Title: Cyclical fluvial response caused by rechannelization

item Shields Jr, Fletcher
item Langendoen, Eddy
item THOMAS, ROBERT - University Of Tennessee
item Simon, Andrew

Submitted to: Proceedings of the World Environmental and Water Resources Congress Conference
Publication Type: Proceedings
Publication Acceptance Date: 1/20/2011
Publication Date: 5/24/2011
Citation: Shields Jr, F.D., Langendoen, E.J., Thomas, R.E., Simon, A. 2011. Cyclical fluvial response caused by rechannelization. Proceedings of the World Environmental and Water Resources Congress Conference. CD-ROM.

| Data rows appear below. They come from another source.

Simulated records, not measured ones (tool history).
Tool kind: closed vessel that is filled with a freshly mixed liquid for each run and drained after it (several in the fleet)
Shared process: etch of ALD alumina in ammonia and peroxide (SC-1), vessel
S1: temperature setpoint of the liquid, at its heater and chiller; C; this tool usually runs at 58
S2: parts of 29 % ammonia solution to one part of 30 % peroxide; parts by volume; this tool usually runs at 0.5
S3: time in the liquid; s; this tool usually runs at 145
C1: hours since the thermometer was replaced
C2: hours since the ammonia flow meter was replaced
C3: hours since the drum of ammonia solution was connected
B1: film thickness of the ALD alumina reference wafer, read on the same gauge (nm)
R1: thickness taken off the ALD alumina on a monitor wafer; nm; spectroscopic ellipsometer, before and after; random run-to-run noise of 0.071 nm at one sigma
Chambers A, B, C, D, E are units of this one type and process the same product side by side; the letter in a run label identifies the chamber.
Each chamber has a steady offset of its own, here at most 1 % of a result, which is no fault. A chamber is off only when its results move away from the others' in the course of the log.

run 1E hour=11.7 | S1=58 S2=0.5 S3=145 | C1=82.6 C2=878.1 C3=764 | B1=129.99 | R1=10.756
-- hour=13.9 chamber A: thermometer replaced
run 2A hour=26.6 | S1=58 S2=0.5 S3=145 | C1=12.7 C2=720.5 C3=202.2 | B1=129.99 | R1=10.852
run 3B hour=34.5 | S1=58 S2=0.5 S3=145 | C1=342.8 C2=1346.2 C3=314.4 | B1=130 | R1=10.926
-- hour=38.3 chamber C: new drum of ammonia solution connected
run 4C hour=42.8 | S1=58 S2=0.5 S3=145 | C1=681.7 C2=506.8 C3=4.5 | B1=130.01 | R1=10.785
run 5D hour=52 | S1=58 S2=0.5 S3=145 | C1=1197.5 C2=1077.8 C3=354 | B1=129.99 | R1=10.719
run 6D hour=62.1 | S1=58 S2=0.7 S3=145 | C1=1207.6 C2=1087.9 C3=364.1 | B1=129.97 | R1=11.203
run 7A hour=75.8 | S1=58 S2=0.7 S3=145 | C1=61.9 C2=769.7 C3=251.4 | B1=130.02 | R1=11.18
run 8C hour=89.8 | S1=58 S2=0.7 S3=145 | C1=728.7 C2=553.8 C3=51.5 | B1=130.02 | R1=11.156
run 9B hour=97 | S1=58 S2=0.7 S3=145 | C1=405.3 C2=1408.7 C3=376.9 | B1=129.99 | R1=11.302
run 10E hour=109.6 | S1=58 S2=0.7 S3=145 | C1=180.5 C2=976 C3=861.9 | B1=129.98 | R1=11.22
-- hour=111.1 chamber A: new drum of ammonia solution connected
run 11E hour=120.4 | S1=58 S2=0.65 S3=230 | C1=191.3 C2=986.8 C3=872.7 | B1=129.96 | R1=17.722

Interpretive Summary: Historically, river channel management has often included radical channel straightening and enlargement to alleviate flooding, but these measures frequently cause accelerated erosion upstream and sediment deposition downstream. Watersheds disturbed by channelization are difficult to stabilize, and creative approaches are called for. A case study based on the Yalobusha River in northern Mississippi is used to illustrate problems caused by channelization and rechannelization. The analysis highlights the importance of designing channel systems to convey or store sediment loads from upstream reaches.

Technical Abstract: The Yalobusha River system in northwestern Mississippi was channelized ca. 1967 to enhance channel capacity and alleviate flooding. Design of the channelization project allowed the enlarged, straightened channel to discharge into an unmodified sinuous reach, and the junction between these two geometries featured a sudden reduction (~200x) in sediment transport capacity. A plug of sediment and large wood formed in the channelized reach immediately upstream of the point where the channelized reach terminated, filling the channel, forcing all flows over the banks, flooding low areas upstream and accelerating further deposition. In 2003, following strategic installation of erosion controls throughout the upstream watershed, the action agency decided to rechannelize 4 km of the blocked channel at a cost of $1.13 million. However, the sharp transition between the two geometries was retained. Fluvial response consisted of blockage and avulsion of the new channel less than one year later. This example highlights the importance of maintaining sediment transport continuity in river channel management.